Time Ripe for Burying the ‘the Full and Final’ Discharge Voucher Culture

Time Ripe for Burying the ‘the Full and Final’ Discharge Voucher Culture

Full and Final Discharge Voucher, was considered a legal necessity to ensure that the contractual liability is properly discharged. It however degenerated into misuse of the concept, such as obtaining them without date or even content. This was commented on by the Supreme Court in the case: National Insurance Co. Ltd vs M/S. Boghara Polyfab Pvt.Ltd (2008), where it said: “26. Obtaining of undated receipts-in-advance in regard to regular/routine payments by government departments and corporate sector is an accepted practice which has come to stay due to administrative exigencies and accounting necessities.” However, this became a bad practice to blackmail innocent insureds, by misusing the dominant position that insurers had.

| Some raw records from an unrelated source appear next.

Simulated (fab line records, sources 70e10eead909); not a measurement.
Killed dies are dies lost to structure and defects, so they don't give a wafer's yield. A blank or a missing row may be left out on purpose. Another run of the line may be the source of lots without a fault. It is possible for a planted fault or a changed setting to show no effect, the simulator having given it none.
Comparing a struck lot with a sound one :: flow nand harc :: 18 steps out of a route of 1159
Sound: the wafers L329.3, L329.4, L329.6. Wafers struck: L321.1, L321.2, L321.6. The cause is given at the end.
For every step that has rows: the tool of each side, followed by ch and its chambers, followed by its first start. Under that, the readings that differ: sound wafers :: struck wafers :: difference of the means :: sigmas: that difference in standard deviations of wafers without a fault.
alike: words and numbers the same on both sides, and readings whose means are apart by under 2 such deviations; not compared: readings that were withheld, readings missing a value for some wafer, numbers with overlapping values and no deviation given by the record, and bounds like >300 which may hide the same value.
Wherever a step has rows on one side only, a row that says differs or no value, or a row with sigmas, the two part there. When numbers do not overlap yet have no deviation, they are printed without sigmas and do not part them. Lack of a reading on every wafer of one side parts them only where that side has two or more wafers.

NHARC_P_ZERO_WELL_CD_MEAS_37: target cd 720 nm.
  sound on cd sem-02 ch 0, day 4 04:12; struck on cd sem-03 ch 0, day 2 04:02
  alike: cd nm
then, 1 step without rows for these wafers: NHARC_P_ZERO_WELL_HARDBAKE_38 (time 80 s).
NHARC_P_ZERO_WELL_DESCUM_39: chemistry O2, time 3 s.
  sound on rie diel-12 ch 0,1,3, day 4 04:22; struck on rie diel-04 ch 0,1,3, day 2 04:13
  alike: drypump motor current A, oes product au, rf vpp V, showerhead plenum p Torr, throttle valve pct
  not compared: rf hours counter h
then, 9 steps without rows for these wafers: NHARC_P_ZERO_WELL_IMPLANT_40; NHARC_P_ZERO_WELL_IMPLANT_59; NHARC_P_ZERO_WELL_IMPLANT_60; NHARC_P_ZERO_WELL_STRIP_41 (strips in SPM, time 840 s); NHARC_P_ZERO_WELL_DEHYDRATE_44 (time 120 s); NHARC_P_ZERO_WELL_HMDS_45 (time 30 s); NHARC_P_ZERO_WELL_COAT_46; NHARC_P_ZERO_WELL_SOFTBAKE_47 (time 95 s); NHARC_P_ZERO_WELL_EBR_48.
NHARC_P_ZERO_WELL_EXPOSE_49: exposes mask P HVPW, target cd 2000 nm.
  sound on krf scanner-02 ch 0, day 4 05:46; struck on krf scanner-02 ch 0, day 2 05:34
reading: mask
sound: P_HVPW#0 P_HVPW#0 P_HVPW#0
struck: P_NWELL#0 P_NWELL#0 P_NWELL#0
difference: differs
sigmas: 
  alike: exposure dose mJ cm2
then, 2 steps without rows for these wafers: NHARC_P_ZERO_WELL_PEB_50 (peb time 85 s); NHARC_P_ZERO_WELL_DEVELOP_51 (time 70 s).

This compelled the SC to state in the case: United India Insurance Co. Ltd., vs. Ajmer Singh Cotton & General Mills, (1999): "The mere execution of the discharge voucher would not always deprive the consumer from preferring claim with respect to the deficiency in service or consequential benefits arising out of the amount paid in default of the service rendered. Despite execution of the discharge voucher, the consumer may be in a position to satisfy the Tribunal or the Commission under the Act that such discharge voucher or receipt had been obtained from him under the circumstances which can be termed as fraudulent or exercise of undue influence or by misrepresentation or the like.”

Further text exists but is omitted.